So should I sanitize the selectionArgs ahead, or is it safe to assume the rawQuery will use any selectionArgs values in safe way, avoiding SQL Injection?
I'm interested into Android API 14+ implementations, I don't care about any security bugs in old 1.x and 2.x ROMs.
(I'm not talking about the first String sql parameter, that one looks obviously vulnerable, but I would expect the args to be sanitized, yet there's no documentation about it on developer.android.com)
Selection args use sqlite's variable binding and they are never part of the SQL itself. No sanitization is needed.
The Android documentation is actually misleading here:
You may include ?s in where clause in the query, which will be replaced by the values from selectionArgs. The values will be bound as Strings.
The first sentence would indicate some sort of string replacement happening while there is no string replacement going on actually. The latter sentence refers to (variable) binding which is correct, and for which there's e.g. SQLiteProgram and its bindAllArgsAsStrings() between SQLiteDatabase and the sqlite C API.
I would like to use SQLiteStatement in my ContentProvider instead of the rawQuery or one of the other standard methods. I think using SQLiteStatement would give a more natural, native, efficient and less error prone approach to doing queries.
The problem is that I don't see a way to generate and return a Cursor. I realize I can use "call" and return a Bundle, but that approach requires that I cache and return all selected rows at the same time - this could be huge.
I will start looking at Android source code - I presume that "query" ultimately uses SQLiteStatement and somehow generates a Cursor. However, if anyone has any pointers or knowledge of this, I would greatly appreciate your sharing.
I would like to use SQLiteStatement in my ContentProvider instead of the rawQuery or one of the other standard methods. I think using SQLiteStatement would give a more natural, native, efficient and less error prone approach to doing queries.
Quoting the documentation for SQLiteStatement:
The statement cannot return multiple rows or columns, but single value (1 x 1) result sets are supported.
I fail to see why you would bother with a ContentProvider for single row, single column results, but, hey, it's your app...
The problem is that I don't see a way to generate and return a Cursor
Create a MatrixCursor and fill in the single result.
We have about 7-8 tables in our Android application each having about 8 columns on an average. Both read and write operations are performed on the database and I am experimenting and trying to find ways to enhance the performance of the DataAccess layer. So, far I have tried the following:
Use positional arguments in where clauses (Reason: so that sqlite makes use of the same execution plan)

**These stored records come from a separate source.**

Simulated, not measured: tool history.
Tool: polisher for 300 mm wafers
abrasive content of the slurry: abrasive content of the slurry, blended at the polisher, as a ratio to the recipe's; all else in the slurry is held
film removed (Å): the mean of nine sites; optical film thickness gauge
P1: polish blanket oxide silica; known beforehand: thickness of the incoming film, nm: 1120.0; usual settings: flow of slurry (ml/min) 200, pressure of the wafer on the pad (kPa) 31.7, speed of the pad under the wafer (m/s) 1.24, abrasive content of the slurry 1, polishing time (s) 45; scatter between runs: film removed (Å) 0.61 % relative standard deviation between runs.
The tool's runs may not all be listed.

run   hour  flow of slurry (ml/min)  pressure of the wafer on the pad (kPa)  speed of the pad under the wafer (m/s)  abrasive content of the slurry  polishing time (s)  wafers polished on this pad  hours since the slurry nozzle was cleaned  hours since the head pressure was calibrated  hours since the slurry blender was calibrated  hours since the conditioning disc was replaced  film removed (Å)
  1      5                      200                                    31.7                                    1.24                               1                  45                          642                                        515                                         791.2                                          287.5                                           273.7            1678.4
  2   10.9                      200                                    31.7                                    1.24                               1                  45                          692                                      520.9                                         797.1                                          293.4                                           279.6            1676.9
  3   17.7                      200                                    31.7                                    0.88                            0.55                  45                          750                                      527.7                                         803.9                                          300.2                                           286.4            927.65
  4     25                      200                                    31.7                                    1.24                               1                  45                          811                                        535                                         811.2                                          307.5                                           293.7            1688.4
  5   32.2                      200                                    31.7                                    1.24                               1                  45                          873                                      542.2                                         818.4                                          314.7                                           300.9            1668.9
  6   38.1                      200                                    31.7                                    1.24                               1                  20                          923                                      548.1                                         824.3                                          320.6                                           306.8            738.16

Enclose inserts and update with transactions(Reason: every db operation is enclosed within a transaction by default. Doing this will remove that overhead)
Indexing: I have not created any explicit index other than those created by default on the primary key and unique keys columns.(Reason: indexing will improve seek time)
I have mentioned my assumptions in paranthesis; please correct me if I am wrong.
Questions:
Can I add anything else to this list? I read somewhere that avoiding the use of db-journal can improve performance of updates? Is this a myth or fact? How can this be done, if recomended?
Are nested transactions allowed in SQLite3? How do they affect performance?
The thing is I have a function which runs an update in a loop, so, i have enclosed the loop within a transaction block. Sometimes this function is called from another loop inside some other function. The calling function also encloses the loop within a transaction block. How does such a nesting of transactions affect performance?
The where clauses on my queries use more than one columns to build the predicate. These columns might not necessarily by a primary key or unique columns. Should I create indices on these columns too? Is it a good idea to create multiple indices for such a table?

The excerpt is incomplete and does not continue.